Jan. 17 (Bloomberg) -- The European Central Bank said the euro-area economy should start to gradually recover from recession later this year as the effects of low interest rates and calmer financial markets take hold.
“Our accommodative monetary policy stance, together with significantly improved financial-market confidence and reduced fragmentation, should work its way through to the economy, and global demand should strengthen,” the Frankfurt-based ECB said in its monthly bulletin published today, echoing President Mario Draghi’s Jan. 10 policy statement. “Inflationary pressures should remain contained.”
The 17-nation currency area is stuck in recession as a debt crisis that’s raged since 2010 weighs on demand and investment. The ECB, which left its benchmark rate at a record low of 0.75 percent last week, said its bond-buying plan and long-term lending operations have helped to restore relative calm to financial markets, and it’s now up to governments to press ahead with economic reforms.

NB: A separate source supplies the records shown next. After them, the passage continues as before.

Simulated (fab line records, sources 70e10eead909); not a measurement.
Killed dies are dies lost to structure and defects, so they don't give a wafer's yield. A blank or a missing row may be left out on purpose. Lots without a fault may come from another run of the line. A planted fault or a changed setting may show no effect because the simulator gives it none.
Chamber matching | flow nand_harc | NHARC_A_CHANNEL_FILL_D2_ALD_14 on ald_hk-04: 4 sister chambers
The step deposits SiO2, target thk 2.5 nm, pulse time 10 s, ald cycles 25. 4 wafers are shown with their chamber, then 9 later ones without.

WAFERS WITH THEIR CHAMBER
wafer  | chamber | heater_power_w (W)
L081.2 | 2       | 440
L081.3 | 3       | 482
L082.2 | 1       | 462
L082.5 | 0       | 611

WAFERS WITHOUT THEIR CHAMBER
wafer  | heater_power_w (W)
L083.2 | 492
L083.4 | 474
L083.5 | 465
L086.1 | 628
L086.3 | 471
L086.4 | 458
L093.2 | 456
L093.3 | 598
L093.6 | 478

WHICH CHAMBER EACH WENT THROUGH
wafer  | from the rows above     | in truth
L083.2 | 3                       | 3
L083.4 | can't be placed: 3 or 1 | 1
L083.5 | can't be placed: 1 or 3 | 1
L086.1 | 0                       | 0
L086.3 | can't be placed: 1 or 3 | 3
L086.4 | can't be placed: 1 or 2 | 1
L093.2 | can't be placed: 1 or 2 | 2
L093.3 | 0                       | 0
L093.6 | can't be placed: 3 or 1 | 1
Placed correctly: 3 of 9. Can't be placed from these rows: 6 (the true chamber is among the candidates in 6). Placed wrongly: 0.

“Further structural reforms should be rapidly implemented to make the euro area a more flexible, dynamic and competitive economy,” the ECB said.
Risks to the economic outlook remain on the downside, it said. “However, more recently several conjunctural indicators have broadly stabilised, albeit at low levels, and financial market confidence has improved significantly,” the ECB said. “Later in 2013 a gradual recovery should start.”